You get some pretty hardcore people in wargames. I used to hang out at the battlefront.com forums, publishers of the combat mission series, and most of the discussions were less esoteric and more interesting, there were plenty of discussions about which factories produced turrets with a 23 degree upper mantle slope vs which produced them with 19 degree slopes and such. Or finding old archived production reports to determine the quality of metallurgy for different armors at various points in the war as the supply situations changed. Some of the hardcore people there could probably out-hardcore everyone else.

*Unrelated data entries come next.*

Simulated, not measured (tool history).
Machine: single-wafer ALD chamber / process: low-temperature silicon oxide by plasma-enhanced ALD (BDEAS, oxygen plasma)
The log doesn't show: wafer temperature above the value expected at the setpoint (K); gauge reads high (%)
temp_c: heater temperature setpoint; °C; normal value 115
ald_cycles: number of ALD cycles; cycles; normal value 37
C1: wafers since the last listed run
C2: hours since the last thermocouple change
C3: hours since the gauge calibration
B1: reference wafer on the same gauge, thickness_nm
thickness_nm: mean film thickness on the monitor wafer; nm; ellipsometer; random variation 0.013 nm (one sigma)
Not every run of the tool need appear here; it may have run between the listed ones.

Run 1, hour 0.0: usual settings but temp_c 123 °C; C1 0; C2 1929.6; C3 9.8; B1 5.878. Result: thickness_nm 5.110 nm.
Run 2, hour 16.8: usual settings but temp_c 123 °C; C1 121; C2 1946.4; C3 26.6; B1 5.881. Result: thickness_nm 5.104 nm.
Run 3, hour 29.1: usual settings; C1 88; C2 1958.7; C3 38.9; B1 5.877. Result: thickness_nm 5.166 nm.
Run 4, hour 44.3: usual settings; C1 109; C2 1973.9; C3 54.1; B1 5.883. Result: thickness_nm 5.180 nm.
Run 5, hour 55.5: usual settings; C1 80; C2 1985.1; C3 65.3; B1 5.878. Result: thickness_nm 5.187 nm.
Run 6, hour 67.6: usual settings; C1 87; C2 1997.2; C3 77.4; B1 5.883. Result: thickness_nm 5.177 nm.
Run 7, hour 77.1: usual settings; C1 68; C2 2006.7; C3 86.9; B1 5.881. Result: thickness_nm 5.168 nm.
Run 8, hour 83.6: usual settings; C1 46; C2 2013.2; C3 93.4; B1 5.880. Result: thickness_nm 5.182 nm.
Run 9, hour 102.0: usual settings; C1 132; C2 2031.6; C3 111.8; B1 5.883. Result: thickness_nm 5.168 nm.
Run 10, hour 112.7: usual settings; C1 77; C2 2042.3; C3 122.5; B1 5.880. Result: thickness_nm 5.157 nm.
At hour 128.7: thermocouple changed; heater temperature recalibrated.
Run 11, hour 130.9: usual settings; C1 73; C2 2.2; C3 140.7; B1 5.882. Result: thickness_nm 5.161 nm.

Some of the flightsimmers are really, really hardcore. Full cockpit setups, dedicated machines, thousands of dollars invested. People will sit for hours and hours on a single flight for a ‘Virtual Airline’, doing a whole international flight in realtime as a simulation.
I’m a pilot and the idea of a long flight is hell to me… To do it for fun baffles me completely. I can’t see how that could be any fun at all.
I’d nominate mmorg players. Takes hardcore folks to play through a progessive storyline that requires multi-hour sessions from dozens of players–all of whom have previously taken their characters to max level and have completed numerous individual prerequisites to even attempt one of the numerous epic battles.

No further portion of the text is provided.